A condensing uniflow engine exhausting into a good vacuum doesn't need them.

Without auxilliary exhaust valves, a non-condensing engine needs a large clearance volume to avoid over-compression.

Relief valves (which are different from exhaust valves) are needed particularly in the condensing case because they can have a smaller clearance volume of 1.5 to 2 percent of the swept volume without over-compression, but should the vacuum be lost the compression pressure could get dangerously high without relief valves.

I could not make out anything Dan Gelbart said over the racket the engine was making, especially as he appeared to have his back to the microphone.

Any sudden process is bad in thermodynamics as it is 'irreversible'. This is what the Second Law is all about. As Michael Flanders sings, "That's entropy, man."

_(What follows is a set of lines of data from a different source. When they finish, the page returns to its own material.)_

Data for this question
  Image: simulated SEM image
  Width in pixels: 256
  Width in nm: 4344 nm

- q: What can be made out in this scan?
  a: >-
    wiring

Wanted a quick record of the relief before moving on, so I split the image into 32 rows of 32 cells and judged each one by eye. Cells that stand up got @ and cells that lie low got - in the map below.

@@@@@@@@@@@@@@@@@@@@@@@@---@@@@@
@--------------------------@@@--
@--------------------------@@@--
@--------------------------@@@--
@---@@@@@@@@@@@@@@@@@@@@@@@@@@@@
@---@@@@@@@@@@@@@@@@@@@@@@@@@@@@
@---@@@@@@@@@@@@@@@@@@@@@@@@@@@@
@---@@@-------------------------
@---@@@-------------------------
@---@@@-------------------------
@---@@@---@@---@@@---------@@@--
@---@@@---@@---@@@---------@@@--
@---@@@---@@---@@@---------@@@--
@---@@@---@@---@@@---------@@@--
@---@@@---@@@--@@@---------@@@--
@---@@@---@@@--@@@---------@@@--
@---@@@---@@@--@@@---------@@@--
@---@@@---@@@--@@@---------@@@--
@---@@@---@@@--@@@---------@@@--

Richard's long ramble about flow resistance in tortuous passages is generally on the right track, but I would suggest that in the case of a normal slide valve cylinder the thermal losses due to passing the steam and exhaust alternately through the same duct are considerably greater than the flow resistance, but that is no more than a well-educated guess. The Reynolds Number of the steam flow in model engine passages is much lower than in full size, mitigating the effect of the multiple holes and sharp corners.

As to the suggested problems with piston rings passing over ports, I am not convinced. Most main-line steam locomotives built after about 1925 had piston valves in which rings pass over ports, and in far more trying conditions than found in stationary engines, particularly as a result of pumping air through the cylinders when coasting.

Steamchick, in the 1909 edition of his famous 'Heat Engines' W Ripper* says, "The laws which govern the condensation of steam in the cylinder are not at present fully understood."

* William Ripper - Wikipedia
Yes, yes and yes. However, that frictional loss IS energy loss (heat loss). I suspect the back and forth thru the same passage, as you say, has some kind of loss like you are explaining--there is probably at some point a bit of "shock" in the sysstem somewhere which leads to inefficiency. also, the length of the passage doesn't help at all. In these typical slide valves a shorter tunnel/tube/passage way (I forget what it's called, sorry) could and should be supplied with very little design trouble and certainly easier to manufacture.

Thanx for mentioning my "ramble". You could have at least said "entertaining ramble". Did you like the main character?
 
It depends on the back pressure. An atmospheric engine will exhaust down to a bit above an atmosphere. In a steam locomotive, where the exhaust blast is used to draw the fire, the back-pressure is a bit higher. A condensing engine cylinder is more thouroughly evacuated by the condenser vacuum. So, as the exhaust valve closes, you will have trapped in the cylinder whatever volume that represents of more-or-less dry saturated steam at whatever the back pressure is. Steam Tables will allow you to calculate the mass. Equally, if you know the inlet pressure, and cut-off, and the amount any superheat, you can calculate the mass of steam you are starting with (neglecting condensation). The difference is the amount exhausted. I suggest you look into cylinder P-V or 'indicator' diagrams as a starting point.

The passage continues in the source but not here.